Posted at 5:21 PM, Oct 23, 2018
and last updated 2018-10-23 19:32:21-04

MILWAUKEE -- Making a Murderer Part 2 puts Wisconsin back in the spotlight as Steven Avery continues his fight for a new trial. 

Nearly 3 years ago, tens of millions indulged in the first season of 'Making a Murderer'. A newly released sequel highlights Avery's new attorney's quest at overturning his conviction in the 2005 killing of Teresa Halbach. 

In this new season, Avery blames his former defense team for how they tried the case and for ultimately losing the trial. Avery's former lawyer Jerry Buting argues they did everything they could at the time.

It's the latest show to land on everyone's binge-watch list, especially for those like Matt Kade who live near where it all happened. 

"I do plan on watching it," he said. "I want to know what new evidence they have to show us." 

The highly anticipated part two of the docuseries came out on Friday. 

"I more or less binge-watched it, the first time I've binge-watched anything," said Buting. 

The Brookfield attorney was portrayed heroically in the first season of Making a Murderer.

"We continue to support him, we want to do everything we can to get both Steven and Brendan (Dassey) justice."

However, the support may not be mutual. In the new season, Avery turns on Buting. Early on in the season, Avery said in a taped interview that he believes Buting and another former defense attorney "screwed up the case." 

"I don't fault him for thinking that," Buting said. "He's been in prison for almost half of his life now. It didn't work whatever we did."

Making a Murderer Part 2 focuses on Avery's new attorney, Kathleen Zellner, whose mission is to get Avery a retrial.

"She's looking carefully at what Dean and I did," Buting said. "Whether we should have done other things and that's perfectly fine." 

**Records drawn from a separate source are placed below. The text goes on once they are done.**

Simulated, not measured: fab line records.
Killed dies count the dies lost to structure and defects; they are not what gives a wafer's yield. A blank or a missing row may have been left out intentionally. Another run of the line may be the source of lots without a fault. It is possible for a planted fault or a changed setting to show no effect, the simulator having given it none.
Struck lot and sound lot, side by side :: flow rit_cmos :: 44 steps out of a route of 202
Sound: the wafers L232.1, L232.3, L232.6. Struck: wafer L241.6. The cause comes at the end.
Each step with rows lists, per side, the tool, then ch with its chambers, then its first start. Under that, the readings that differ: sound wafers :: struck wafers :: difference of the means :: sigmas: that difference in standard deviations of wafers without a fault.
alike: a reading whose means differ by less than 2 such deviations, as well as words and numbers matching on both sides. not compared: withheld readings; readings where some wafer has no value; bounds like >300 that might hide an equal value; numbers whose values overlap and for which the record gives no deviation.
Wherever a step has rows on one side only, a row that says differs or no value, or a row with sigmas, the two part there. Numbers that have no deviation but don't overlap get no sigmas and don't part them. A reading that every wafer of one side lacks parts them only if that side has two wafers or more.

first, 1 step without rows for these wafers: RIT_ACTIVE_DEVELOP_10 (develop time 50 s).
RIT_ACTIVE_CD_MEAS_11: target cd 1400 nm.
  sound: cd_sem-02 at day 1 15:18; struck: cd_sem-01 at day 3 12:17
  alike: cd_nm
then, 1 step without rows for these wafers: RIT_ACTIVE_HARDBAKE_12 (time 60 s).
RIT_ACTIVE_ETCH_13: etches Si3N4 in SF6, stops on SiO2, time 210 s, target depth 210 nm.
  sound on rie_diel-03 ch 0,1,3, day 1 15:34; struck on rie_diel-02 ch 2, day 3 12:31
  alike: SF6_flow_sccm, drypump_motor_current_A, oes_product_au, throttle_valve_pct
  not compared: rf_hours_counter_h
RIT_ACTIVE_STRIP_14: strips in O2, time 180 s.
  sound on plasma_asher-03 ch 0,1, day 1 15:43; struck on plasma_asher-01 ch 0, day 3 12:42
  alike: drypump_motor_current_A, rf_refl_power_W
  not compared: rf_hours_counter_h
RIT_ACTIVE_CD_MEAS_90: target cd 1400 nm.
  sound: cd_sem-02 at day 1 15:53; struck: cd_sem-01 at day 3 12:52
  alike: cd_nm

When asked whether Buting believes Avery will ever get a retrial, he responded, "I'm optimistic, I'm not pollyannish about it though, it's difficult."

Prosecutor Ken Kratz argues otherwise. 

"He was convicted by a jury of 12, I don't think he's getting a new trial, he's right where he belongs," Kratz said.  

Buting believes at a minimum, Zellner should be able to get Avery a hearing for a retrial.